Yes!!!! Finally! Thx retroblasting, your the best!
Great content as always from Retroblasting. Also cool Hoth costume.
I love Kenner Star Wars!!!
That opening skit was adorable.
Thank you so much for the amazing content you make!
You're welcome.
As a kid, I suppose I also first interpreted "Imperial Attack Base" as being something ominous belonging to the Empire and its Imperial forces... but then I realized it's really just a lingusitics thing ; it depends what word you put the emphasis on.
If you call it the IMPERIAL Attack Base, then yeah, that sounds like some kind of Imperial stronghold or fort which the Empire might launch attacks from (which makes no sense as a set of snowy trenches and doorways fixed on a frozen planet - especially when they already had such means of a mobilized attack base in the first film, and called it a DEATH STAR).
But if you call it the IMPERIAL ATTACK Base, running those first two words a little closer together (just short of hyphenating them), then you get more of the impression that this is the (Rebel) BASE on Hoth which succumbed to an IMPERIAL ATTACK.
They probably would have been more clear in the name, but to do so would probably have meant more words to get the point across. I know for myself, I found it too much of a mouthful to say "(Bespin) Twin Pod Cloud Car", and I just called it the "Cloud Car", so had thtey called the Imperial Attack Base something like "Hoth Rebel Base Imperial Attack", I, and possibly most other kids, would be prone to just leave it off their Christmas Wish list to Santa cos it involved too many "big" words and more writing, let alone the aformentioned "mouthful" name that probably would have made asking for it from "Mall Santa" just as much of a child-equivalent pain in the ass as well.

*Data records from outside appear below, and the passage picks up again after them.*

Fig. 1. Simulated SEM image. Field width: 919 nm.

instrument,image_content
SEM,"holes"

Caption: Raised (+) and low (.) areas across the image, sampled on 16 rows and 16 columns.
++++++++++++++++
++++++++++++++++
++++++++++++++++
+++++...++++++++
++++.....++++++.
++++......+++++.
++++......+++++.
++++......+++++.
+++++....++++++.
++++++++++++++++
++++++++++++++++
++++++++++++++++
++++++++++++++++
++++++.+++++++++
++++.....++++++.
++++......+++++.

And a name that long probably would have left less space on the carton for photos of the actual toy once all the text and fonts were in place.
I'm exaggerating of course for the sake of a few chuckles.
But my point is that the name was really not that misleading or complicated... it just depended on, as Obi-Wan put it, "a certain point of view"...
:-)
You Sir make me a 45 year old so freaking jealous with your collections and costumes.
Best toy review video I have ever seen on YT....WELL DONE......
You generated some great memories. I felt like a 10 year old again.
Watched this channel for a couple of years but I must have been sleeping or on Prozac as I've only just twigged how good you are at voices. Brilliant.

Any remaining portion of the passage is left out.